Georgia Supreme Court: Sobriety breath tests cannot be compelled
High Court also upholds the sheriff’s authority regarding private process servers operating in a county
By Jim Hendricks
ATLANTA — In decisions Monday that impact law enforcement issues, the Georgia Supreme Court has overruled its previous decisions and determined that motorists suspected of DUI cannot be compelled to submit to sobriety breath tests.
The high court also confirmed that sheriffs have the authority to determine who can operate as private process servers in their respective counties.
In Monday’s unanimous opinion regarding breathalyzer tests in which a driver is asked to blow into a device to help determine sobriety, the justices overruled a number of its previous decisions in which the high court had ruled the state Constitution does not give an individual the right to refuse the field test.
The court, in an opinion written by Justice Nels S.D. Peterson, said Monday that Georgia’s Constitution protects individuals from compelled self-incrimination in their actions as well as their testimony.
Still, the defendant who appealed his Gwinnett County conviction for driving under the influence lost his appeal in which he challenged the language of the state statute as being unconstitutionally coercive.
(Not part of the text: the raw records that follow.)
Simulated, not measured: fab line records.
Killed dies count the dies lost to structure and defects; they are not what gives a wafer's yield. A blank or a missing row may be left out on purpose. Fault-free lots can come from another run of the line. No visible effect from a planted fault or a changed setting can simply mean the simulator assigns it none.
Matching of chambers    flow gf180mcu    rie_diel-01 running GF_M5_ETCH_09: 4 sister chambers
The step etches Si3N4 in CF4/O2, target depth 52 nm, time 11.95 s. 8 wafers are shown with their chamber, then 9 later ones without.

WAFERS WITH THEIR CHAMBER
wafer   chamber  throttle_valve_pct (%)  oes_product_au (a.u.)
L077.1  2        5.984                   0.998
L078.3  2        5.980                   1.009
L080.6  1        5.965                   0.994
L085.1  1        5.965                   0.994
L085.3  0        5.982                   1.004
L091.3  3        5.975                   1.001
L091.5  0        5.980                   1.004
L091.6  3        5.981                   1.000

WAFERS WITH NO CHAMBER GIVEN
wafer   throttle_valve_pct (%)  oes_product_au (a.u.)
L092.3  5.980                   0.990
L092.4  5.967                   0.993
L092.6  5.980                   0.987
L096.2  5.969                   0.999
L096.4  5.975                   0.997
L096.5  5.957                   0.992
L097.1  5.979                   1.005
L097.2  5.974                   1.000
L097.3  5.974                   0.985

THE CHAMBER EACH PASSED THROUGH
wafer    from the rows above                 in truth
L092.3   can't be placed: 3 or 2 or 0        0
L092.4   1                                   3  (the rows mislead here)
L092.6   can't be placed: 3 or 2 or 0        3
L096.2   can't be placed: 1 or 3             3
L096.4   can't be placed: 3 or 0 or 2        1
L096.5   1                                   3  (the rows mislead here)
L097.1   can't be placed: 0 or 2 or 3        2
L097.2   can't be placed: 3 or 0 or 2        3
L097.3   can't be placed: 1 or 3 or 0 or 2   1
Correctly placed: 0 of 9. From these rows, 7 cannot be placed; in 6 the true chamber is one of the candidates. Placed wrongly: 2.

Frederick Olevik appealed the conviction, which stemmed from a June 6, 2015, traffic stop, according to a summary from the Supreme Court. Police said he was stopped for failure to keep his auto in the traffic lane and for not having taillights. In addition to showing positive on the field breath test, officers noted that his eyes were bloodshot and watery, his speech was slow and he emitted a strong odor of alcohol. The officer explained the field test was not the same as the state-administered test.
When it appeared Olevik was going to faint, officers called in EMS and placed him in the back of their patrol car, where an officer read him Georgia’s implied consent notice that states refusal to submit to the state-administered test for determining whether a person is under the influence of alcohol or drugs carries with it the loss of a driver’s license for at least a year and that the refusal may be offered into evidence at trial. The notice also states a defendant can hire his own qualified expert to conduct the same test. Olevik agreed and submitted to the test, which showed a blood alcohol concentration of 0.113 grams, above the state’s 0.08-gram limit. He was charged with DUI less safe, DUI unlawful alcohol concentration, failure to maintain lane and no brake lights.
Olevik’s attorney filed a motion to suppress the results of the state-administered breath-alcohol test, challenging the constitutionality of Georgia’s implied consent notice. The trial court denied the motion to suppress and in September 2016, Olevik proceeded to a bench trial. He was convicted of all charges and sentenced to 24 hours in jail with credit for 24 hours time served, plus 12 months on probation, 40 hours of community service, a DUI risk reduction course and drug and alcohol substance abuse evaluation, and an $800 fine.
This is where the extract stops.